With the subway up above and traffic down below, the corner of White Plains Road and Pelham Parkway is in a busy commercial zone, but Roxanne Delgado, founder of Friends of Pelham Parkway, says it should still have green spaces.
"It uplifts the community. Many people walk through here. When they see this corridor clean and bright, full of nature, it helps their positivity," Delgado says.
She says the chance for that greenery is disappearing. Two of the tree beds on Pelham Parkway have been temporarily filled in during a years-long department of design and construction project.
"Once the city takes away something, you’re not going to get it back," Delgado says.
In an email from the Community Construction Liaison to Delgado, they cited accumulated trash build-up in the empty tree beds as the main reason to get rid of the pits. This is something that Delgado is all too familiar with. She says she’s seen tons of trash there and has even reached out to Dunkin' Donuts, who’s responsible for the area.
"It’s sad but it’s not surprising because it’s been an ongoing issue with Dunkin’ Donuts. Unfortunately, Dunkin' Donuts is not a good neighbor," Delgado says.
The owner of the Dunkin’ franchise location, however, told News 12 over the phone that he deeply cares about the community and that he even offered to buy flowers for Delgado to plant back in 2020. He said the real problem comes from homeless people ripping through the trash that he puts out in bags to be collected.
Delgado says she’s also confused because the city told her that leaving the tree pit empty is a liability. But just a block away on Cruger Avenue, a tree pit there has nothing planted in it but is allowed to stay empty.
The city Parks Department told News 12 that the two tree pits on Pelham Parkway cannot be replanted because one is too close to the corner and the other has a fire hydrant in it. It says it will continue to inspect the site to see if any more planting can be done nearby.

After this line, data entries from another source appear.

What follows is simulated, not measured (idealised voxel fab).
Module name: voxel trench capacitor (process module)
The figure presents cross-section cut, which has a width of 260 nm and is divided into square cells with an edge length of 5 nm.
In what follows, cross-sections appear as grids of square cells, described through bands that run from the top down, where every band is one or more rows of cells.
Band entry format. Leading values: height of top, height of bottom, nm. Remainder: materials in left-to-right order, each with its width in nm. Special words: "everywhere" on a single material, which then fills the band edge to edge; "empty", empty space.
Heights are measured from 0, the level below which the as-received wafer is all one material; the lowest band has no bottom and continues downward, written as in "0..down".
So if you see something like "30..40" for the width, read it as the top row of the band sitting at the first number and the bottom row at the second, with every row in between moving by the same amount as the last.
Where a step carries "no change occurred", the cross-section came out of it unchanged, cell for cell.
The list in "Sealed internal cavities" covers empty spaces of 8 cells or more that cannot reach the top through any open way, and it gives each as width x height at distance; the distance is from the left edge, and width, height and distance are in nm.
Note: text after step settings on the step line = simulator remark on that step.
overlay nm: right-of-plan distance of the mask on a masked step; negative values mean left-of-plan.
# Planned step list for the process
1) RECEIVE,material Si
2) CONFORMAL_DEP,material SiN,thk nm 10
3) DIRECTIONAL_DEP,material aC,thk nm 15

The New York City Department of Design and Construction let News 12 know that it will be following the Parks Department’s guidance and cover the area with cement.
The DDC also pointed out that it has seen a net gain of 255 trees in the area since the start of the project.
Delgado says regardless that she’ll keep standing up for her community.
"I’m going to continue fighting for the future of this Pelham Parkway," she says.